The Arctic National Wildlife Refuge (ANWR) is a wildlife refuge that plays an outsized role in the culture of both Alaska and the United States at large. Established in 1903, ANWR is the largest wildlife refuge in the U.S. and one of the largest in the world, consisting of just over 19 million acres of land in the northeastern part of the state, much of it within the Arctic Circle. As a wildlife refuge, it exists to protect Alaska’s flora and fauna from human development.

In recent years, ANWR has been in the news over attempts by oil companies to exploit possible petroleum deposits in the region. However, the history of the Arctic National Wildlife Refuge is much deeper than this. Learn about the history of ANWR and its importance to both Alaska and the U.S. in general.

The Arctic National Wildlife Refuge and the Arctic Circle

While indigenous peoples have lived in the territory of ANWR for generations, large-scale interest in settling Alaska did not develop until the late 1800’s. The Yukon gold rush brought countless settlers to Alaska and neighboring Yukon in Canada to make their fortunes, resulting in pollution and despoliation of the region’s natural beauty. The conservationist movement of the early 1900’s was focused on protecting areas of beauty in the U.S. that were at risk of ruination by human development.

In 1903, President Theodore Roosevelt established the National Wildlife Refuge System, creating ANWR. An ardent outdoorsman and conservationist, Roosevelt was concerned about the destruction of wildlife and land that had accompanied the Industrial Revolution and the various land rushes of the 19th century. The National Wildlife Refuge System sought to close off areas from human settlement and development, preserving the delicate balance of nature in America’s rural areas.

The conservationist movement would later win another victory with the Migratory Bird Treaty Act of 1918. A treaty between the U.S. and U.K. (which was responsible for Canada’s foreign affairs at the time), it protected the rights of migratory birds in Alaska and made it illegal to hunt them without a waiver. This treaty laid the basis by which wildlife in Alaska is protected to the present day. In 1960, Interior Secretary Fred Andrew Seaton declared ANWR a federal protected area.

The discovery of oil along Alaska’s North Slope in the 1960’s resulted in renewed interest in development in the Arctic National Wildlife Refuge, due to the fact that it covers a significant portion of the region. However, development has been halted due to public opposition on the part of Alaskans and conservationists, who want to retain ANWR as a safe habitat for wildlife that might otherwise be threatened. In 1980, President Jimmy Carter signed the Alaska National Interest Lands Conservation Act into law, further protecting ANWR from human encroachment.
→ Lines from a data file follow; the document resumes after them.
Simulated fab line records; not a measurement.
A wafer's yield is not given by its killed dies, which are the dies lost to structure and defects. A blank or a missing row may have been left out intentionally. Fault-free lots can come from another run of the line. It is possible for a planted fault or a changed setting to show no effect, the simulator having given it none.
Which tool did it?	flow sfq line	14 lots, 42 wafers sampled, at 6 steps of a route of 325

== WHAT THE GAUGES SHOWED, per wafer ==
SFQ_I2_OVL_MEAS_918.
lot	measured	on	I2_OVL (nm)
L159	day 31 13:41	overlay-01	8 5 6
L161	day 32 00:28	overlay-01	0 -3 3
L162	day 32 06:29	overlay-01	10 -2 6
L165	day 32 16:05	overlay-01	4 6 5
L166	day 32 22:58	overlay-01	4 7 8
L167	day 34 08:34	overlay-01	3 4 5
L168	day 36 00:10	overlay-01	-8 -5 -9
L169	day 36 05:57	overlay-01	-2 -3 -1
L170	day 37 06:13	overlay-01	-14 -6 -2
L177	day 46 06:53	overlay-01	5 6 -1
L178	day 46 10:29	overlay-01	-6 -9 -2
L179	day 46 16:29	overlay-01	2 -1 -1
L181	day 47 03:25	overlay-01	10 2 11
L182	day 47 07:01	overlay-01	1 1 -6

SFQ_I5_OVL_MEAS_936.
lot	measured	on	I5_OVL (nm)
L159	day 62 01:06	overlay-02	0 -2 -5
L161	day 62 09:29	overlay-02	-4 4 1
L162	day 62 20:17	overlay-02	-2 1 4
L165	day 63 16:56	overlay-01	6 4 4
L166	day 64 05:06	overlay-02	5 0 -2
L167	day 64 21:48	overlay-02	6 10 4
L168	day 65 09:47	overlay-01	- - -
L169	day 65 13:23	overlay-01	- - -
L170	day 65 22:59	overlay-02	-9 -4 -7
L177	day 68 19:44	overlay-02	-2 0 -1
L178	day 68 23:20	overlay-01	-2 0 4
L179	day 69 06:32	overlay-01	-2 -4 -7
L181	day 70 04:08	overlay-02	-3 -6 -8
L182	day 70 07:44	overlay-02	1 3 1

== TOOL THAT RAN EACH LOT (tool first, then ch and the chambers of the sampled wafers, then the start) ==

At the moment, ANWR remains closed for oil exploration and other large-scale development. There are a number of Alaskan Native villages in the region, the largest being Kaktovik, an Iñupiat village of 258 located along ANWR’s northern edge. There are no roads within or connecting to ANWR, with residents restricted to travel via air or sea. It is also possible to enter the Refuge by hiking, as the Dalton Highway is located just west of ANWR.

The Arctic National Wildlife Refuge boasts a larger variety of wildlife than any other park or protected area in the Arctic Circle, with six different ecozones contained within its boundaries. Fauna found within ANWR include polar bears, caribou, Dall sheep, Dolly Varden trout, grizzly bears, golden eagles, and many more. The southern part of ANWR is largely taiga, marked by frequent forest fires due to lightning storms.

Oil drilling in ANWR remains a controversial topic, with oil firms interested in development along the Refuge’s Arctic coast. It is estimated that between 5 and 16 billion barrels of oil and natural gas are contained within the Refuge, primarily in a section of the North Slope known as the “1002 area.” Development remains halted due to the necessity of Congressional approval, concerns over whether development would be profitable due to the changing price of oil, and fears that oil drilling would permanently harm the wildlife in the area.

Another concern related to the Arctic National Wildlife Refuge is the effects of climate change. Rising sea levels in the Arctic Ocean pose a threat to the wildlife of ANWR by submerging coastlines and destroying habitats. Oil exploitation has been halted in part due to fears that it would accelerate the rate of climate change-related degradation.

Conclusion

The Arctic National Wildlife Refuge remains one of the most important natural sanctuaries in the world. With millions of acres of untouched land, it has become an important landmark for preserving the diversity and ecology of the Arctic Circle. While political changes in the future may result in parts of ANWR being opened for exploitation, the Refuge as a whole remains a significant tool in conserving the natural balance of rural Alaska.